Open MPI logo

Hardware Locality Development Mailing List Archives

  |   Home   |   Support   |   FAQ   |  

This web mail archive is frozen.

This page is part of a frozen web archive of this mailing list.

You can still navigate around this archive, but know that no new mails have been added to it since July of 2016.

Click here to be taken to the new web archives of this list; it includes all the mails that are in this frozen archive plus all new mails that have been sent to the list since it was migrated to the new archives.

Subject: Re: [hwloc-devel] hwloc-distrib - please add the option to distribute the jobs in the reverse direction
From: Jiri Hladky (hladky.jiri_at_[hidden])
Date: 2013-08-28 10:20:43

On Tue, Aug 27, 2013 at 7:57 PM, Brice Goglin <Brice.Goglin_at_[hidden]> wrote:
> You just explained why I don't like weights. Some people will want to
> ignore L2, some won't. Specifying all this on the command-line would be
> horrible, and implementing it will be horrible too.

:-) Agreed.

> > I think that --reverse option is much easier for the implementation
> > and for the clear requirement and understanding how the output should
> > look like.
> Implementing reverse bitmap_singlify() isn't so easy.
> Also "--reverse" would have a semantics that no users ever requested,
> it's only a workaround for your actual need ("ignore core0 if
> possible"). What if somebody laer comes with a machine where he wants to
> preferably ignore core 7 and maybe ignore core 11 too, because some
> special daemons are running there? We'd need to add
> --dont-reverse-but-ignore-some-cores-if-possible. Or what if somebody
> wants to ignore the first core but still get other cores in the normal
> order?

I got your point. On the other hand I think that hwloc-distrib is at the
moment not flexible enough to handle such case. I believe that the current
strategy - start from the first object - is not the best one. From my
experience, core 0 is always most used by the system so it seems that
better strategy would to allocate the cores from the last one. So for
example, when I say that I would like to avoid PU#0 then it means I would
like in fact avoid Socket#0 as well as long as possible. The same applies
to NUMANode#0.

I was looking at the source code of the hwloc-distrib and I believe that
only this part of the code would be affected:

      for (i = 0; i < chunks; i++)
        roots[i] = hwloc_get_obj_by_depth(topology, from_depth, i); =>
change this to roots[i] = hwloc_get_obj_by_depth(topology, from_depth,

      hwloc_distributev(topology, roots, chunks, cpuset, n, to_depth); =>
rewrite this to iterate in the reverse direction

MAX_COUNT seems to be known and accessible as topology->nb_levels.
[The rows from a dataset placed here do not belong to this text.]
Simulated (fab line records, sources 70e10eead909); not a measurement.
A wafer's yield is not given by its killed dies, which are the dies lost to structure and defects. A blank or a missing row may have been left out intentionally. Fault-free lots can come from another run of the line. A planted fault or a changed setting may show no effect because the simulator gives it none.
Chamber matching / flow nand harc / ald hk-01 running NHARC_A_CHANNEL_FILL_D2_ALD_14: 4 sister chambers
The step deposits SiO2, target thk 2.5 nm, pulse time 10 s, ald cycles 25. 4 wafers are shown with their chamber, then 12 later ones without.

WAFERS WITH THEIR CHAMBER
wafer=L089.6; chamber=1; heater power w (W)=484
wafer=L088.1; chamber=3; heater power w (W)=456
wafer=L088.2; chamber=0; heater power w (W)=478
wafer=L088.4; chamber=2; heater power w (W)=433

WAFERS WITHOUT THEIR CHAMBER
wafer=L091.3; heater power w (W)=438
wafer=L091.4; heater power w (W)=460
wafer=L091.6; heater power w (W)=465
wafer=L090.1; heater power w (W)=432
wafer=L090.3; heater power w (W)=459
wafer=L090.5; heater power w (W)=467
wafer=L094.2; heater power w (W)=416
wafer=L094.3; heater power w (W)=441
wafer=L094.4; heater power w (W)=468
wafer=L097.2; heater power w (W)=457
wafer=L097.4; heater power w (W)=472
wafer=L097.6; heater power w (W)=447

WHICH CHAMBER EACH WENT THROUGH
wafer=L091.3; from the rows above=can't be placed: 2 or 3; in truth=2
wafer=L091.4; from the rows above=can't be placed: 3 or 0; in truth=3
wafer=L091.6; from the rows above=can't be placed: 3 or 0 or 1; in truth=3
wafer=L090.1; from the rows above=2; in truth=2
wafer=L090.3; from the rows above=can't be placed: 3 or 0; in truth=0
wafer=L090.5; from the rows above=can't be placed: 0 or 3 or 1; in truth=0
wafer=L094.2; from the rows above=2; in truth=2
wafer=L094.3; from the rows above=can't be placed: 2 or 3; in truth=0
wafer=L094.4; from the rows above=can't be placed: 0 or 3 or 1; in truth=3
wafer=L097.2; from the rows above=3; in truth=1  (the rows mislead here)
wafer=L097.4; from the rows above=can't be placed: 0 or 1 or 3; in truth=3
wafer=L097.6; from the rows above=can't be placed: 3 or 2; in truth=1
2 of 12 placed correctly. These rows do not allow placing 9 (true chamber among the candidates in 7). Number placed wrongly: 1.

Am I missing something? In case of infinite bitmap hwloc-distrib will error
out. This should solve the problems with hwloc_bitmap_singlify.

I tend to think we should let the application handle these specific
> cases (finding what can be ignored while still having enough objects,
> and then calling distribute accordingly).

Actually I believe that this change is more easily implemented directly in
the C code rather then using some work-around in Bash. And I believe that
the use case is not such exotic. As outlined above, sarting from core#0 is
not always the best strategy....

Please let me know what do you think.